Tag Archives: development

week 6 project update / TANDEM

Development

On the image processing side of things, Chris has identified the syntax for generating our key values. Now we are working toward stitching the pieces together in a way that makes sense for our output. The extreme minimum of computer vision is accessible via OpenCV and while the possibilities are tantalizing, we have continued to keep a direct focus on the key pieces we need to access for the mvp. TANDEM is still on track.

We have also begun to reevaluate our progress. To do so, we created a new list of dev tasks that range from bite-sized to larger steps so we can visualize how much further we have to go. Steve has been doing a great job of keeping track of progress and using git for version control of his scripts.

In addition we successfully implemented a routine to convert PDF to TXT. Input files are screened by type. If they are JPG, PNG or TIFF, they are passed to Tesseract for OCR processing. If they are PDF they are passed to a PDFMiner routine that extracts the text. In each case the program writes TXT files to “nltk_data/corpora/ocrout_corpus” with a name that matches the first order name of the input file. The latest version of the backend code is here: https://github.com/sreal19/Tandem

Web functionality remains problematic. Most effort this week has been merely trying to get through the Flask tutorial.

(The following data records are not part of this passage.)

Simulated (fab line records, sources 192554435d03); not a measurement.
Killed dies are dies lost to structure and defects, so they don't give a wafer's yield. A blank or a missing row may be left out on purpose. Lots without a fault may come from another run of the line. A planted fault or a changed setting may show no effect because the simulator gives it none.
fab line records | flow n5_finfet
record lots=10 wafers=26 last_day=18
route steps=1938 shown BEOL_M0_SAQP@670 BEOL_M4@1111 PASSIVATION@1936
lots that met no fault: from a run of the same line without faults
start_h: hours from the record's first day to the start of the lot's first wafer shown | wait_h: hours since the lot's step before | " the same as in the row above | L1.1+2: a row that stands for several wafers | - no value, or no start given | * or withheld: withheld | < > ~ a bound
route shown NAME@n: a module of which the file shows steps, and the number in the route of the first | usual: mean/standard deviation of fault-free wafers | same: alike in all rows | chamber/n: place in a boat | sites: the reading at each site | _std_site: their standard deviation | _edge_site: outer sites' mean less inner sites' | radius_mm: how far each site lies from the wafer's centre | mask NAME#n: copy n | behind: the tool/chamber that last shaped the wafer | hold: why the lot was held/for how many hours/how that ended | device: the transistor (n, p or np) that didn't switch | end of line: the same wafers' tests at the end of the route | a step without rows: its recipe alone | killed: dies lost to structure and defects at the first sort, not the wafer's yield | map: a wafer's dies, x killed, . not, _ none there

To end on a positive note, developmentally, good progress has been made with Text Analysis processing. We are computing the word count and average word length for a single page. The program also creates a complete list of words for each input file. In the very near future work will be completed to create a list of unique words and the count of each. The team must make a decision about whether to strip punctuation from the analysis, since many of the OCR errors are rendered as punctuation.

Design/UI/UX

We’ve been working to identify the ideal UX functionalities for javascript. Most of this was fairly straight-forward, such as giving the user the ability to browse local folders & view a progress bar of the upload/analysis. It has been difficult to locate a script to produce error messages. Searching for anything involving “error” in the name retrieves a different type of request, and “progress” only gets to half of the need.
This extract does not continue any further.